Yes, Love Actually channels the emotional subtlety of Precious Moments figurines into more sap than ten acres of Vermont maples. The love that conquers all in this film is a flimsy commercial substitute for the real thing: cute children speak wisely of attraction, the dorky dude lands not one but four beautiful babes and the British prime minister falls for the “chubby girl.”

This may be your scone with clotted cream, but be forewarned: Love, Actually also manages to work in a few scenes sure to brass off much of its Anglophile audience. Want to bring the kids? They’ll love the plot about the porn actor stand-ins and the occasional gratuitous nudity! On a date with a potential mate? You’ll dig those stories about infidelity and loving someone else’s spouse.

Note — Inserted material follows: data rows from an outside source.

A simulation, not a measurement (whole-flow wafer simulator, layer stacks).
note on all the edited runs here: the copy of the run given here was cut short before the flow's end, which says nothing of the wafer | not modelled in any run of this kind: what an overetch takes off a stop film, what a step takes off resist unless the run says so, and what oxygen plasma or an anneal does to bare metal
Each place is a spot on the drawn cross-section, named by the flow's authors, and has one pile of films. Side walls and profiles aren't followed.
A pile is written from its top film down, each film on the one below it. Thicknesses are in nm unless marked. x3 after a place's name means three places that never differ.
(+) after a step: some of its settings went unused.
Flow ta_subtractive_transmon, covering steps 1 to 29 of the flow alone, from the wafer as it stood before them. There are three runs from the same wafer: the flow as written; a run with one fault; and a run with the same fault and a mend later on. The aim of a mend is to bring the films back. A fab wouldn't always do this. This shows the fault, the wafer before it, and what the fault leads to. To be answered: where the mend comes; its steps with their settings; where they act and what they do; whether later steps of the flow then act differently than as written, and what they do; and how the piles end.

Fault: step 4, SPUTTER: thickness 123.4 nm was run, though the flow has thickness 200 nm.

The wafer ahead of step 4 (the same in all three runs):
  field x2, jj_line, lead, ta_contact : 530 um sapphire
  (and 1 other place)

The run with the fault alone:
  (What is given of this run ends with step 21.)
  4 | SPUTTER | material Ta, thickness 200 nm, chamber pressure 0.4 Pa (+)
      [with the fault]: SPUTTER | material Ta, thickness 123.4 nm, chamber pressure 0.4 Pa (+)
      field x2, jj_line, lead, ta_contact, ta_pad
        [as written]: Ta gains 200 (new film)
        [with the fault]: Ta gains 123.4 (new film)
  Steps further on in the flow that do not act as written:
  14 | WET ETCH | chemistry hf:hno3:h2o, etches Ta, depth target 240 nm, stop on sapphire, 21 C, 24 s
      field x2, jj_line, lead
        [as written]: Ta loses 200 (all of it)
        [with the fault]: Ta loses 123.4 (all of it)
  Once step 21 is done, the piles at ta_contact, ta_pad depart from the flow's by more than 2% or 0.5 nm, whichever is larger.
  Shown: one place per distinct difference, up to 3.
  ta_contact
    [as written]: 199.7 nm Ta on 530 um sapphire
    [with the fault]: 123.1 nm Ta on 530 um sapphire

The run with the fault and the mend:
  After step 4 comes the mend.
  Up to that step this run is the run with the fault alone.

I can’t blame Richard Curtis, the man behind this seven-plot goulash (Robert McKee would have stroked out by Act II) for trying. Curtis wrote Four Weddings and a Funeral, a fine film, and Notting Hill, less fine but still a decent smooch-along. However, both of those films delivered some bite. Love Actually abandons story, logic and any connection with reality, throwing more than a dozen different characters on-screen — wistful music playing constantly in the background — to make sure not too many moments pass before another attempt is made at cheap sentiment.

Of the double-decker busload of actors who show up in this wreck, Grant gets the best parts, but can’t make them gel into a coherent whole. Laura Linney and Emma Thompson get to show off weeping skills, but their stories trail off without resolution, and everyone else seems misused to some degree.

Maybe I’ve got it all wrong. Maybe Love Actually is a more efficient, super-concentrated form of entertainment that dispatches with needless details to speed up the money shot clock. But for my eight bucks, I’d rather rent The Apartment, the 1960 Jack Lemmon film that created the Christmas romantic comedy genre through the caustic eyes of Billy Wilder. Meanwhile, I’m sure the emo-pornographers are plotting their big 2004 comeback. They think every story has to have a happy ending.